Assess Student Learning: Key Assessments, Portfolios, Capstones
Student learning at the program level can be assessed in many ways. Below are a few of the most popular types of direct assessment: Key Assessments, Portfolios, and Capstones. Programs can also be assessed indirectly through a review of program data and alumni surveys.
What are key assessments?
Key assessments are course assignments or exams that are directly aligned to program-level learning outcomes and used to represent student learning on those outcomes.
Why use key assessments?
If a department is using a curriculum map to conduct program-level assessment, key assessments can be chosen within aligned courses to assess program-level learning. This can be an efficient method of program-level assessment as a direct outgrowth of course-level assessment.
What are portfolios?
Portfolios, or more often online "e-portfolios", are archives of an individual student's work. In addition to providing a record of accomplishments throughout an academic career, they often reflect a student's voice or perspective as it develops during their academic experience.

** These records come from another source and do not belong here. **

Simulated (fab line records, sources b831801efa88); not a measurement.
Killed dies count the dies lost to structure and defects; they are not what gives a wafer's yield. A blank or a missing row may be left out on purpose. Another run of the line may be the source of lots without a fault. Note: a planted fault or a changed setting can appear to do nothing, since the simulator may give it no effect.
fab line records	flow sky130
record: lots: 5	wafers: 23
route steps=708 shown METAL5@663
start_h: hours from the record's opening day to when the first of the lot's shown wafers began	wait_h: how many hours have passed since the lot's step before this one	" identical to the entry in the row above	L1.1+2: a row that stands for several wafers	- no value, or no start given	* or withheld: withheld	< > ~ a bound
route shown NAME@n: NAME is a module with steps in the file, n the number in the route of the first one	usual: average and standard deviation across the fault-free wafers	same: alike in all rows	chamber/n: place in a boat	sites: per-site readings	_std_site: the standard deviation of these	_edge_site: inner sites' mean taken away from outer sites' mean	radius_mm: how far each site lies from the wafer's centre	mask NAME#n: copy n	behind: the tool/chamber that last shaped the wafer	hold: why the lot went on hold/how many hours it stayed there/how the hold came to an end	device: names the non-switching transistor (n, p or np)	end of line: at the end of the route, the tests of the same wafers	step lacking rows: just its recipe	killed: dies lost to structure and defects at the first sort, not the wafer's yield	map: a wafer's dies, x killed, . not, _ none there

To learn how to create an e-Portfolio using Google Sites, here is a helpful guide.
Why use portfolios?
They help instructors and potential employers by providing a way to richly assess a student's learning and experiences, both throughout their development and upon completion of a program. Often this involves the creation of a rubric that ties program-level outcomes to evidence in the portfolio. Portfolios also help students by encouraging the process of reflection and self-evaluation and by providing a way to easily share evidence of their learning with others for feedback and application purposes.
What are capstones?
Capstones are courses taken at the culmination of a program that broaden, deepen and integrate multiple aspects of that program. They often include a final project that provides evidence for learning in multiple program-level outcomes.
Why use capstones?
Capstones help instructors by providing a way to assess the learning of graduating students across multiple learning outcomes. Similar to a portfolio assesssment, this often involves the creation of a rubric tied to program-level outcomes. Capstones help students by providing an opportunity to bring potentially disparate course concepts and skills together into one synthesized project, requiring a higher level of learning that can be showcased to multiple audiences.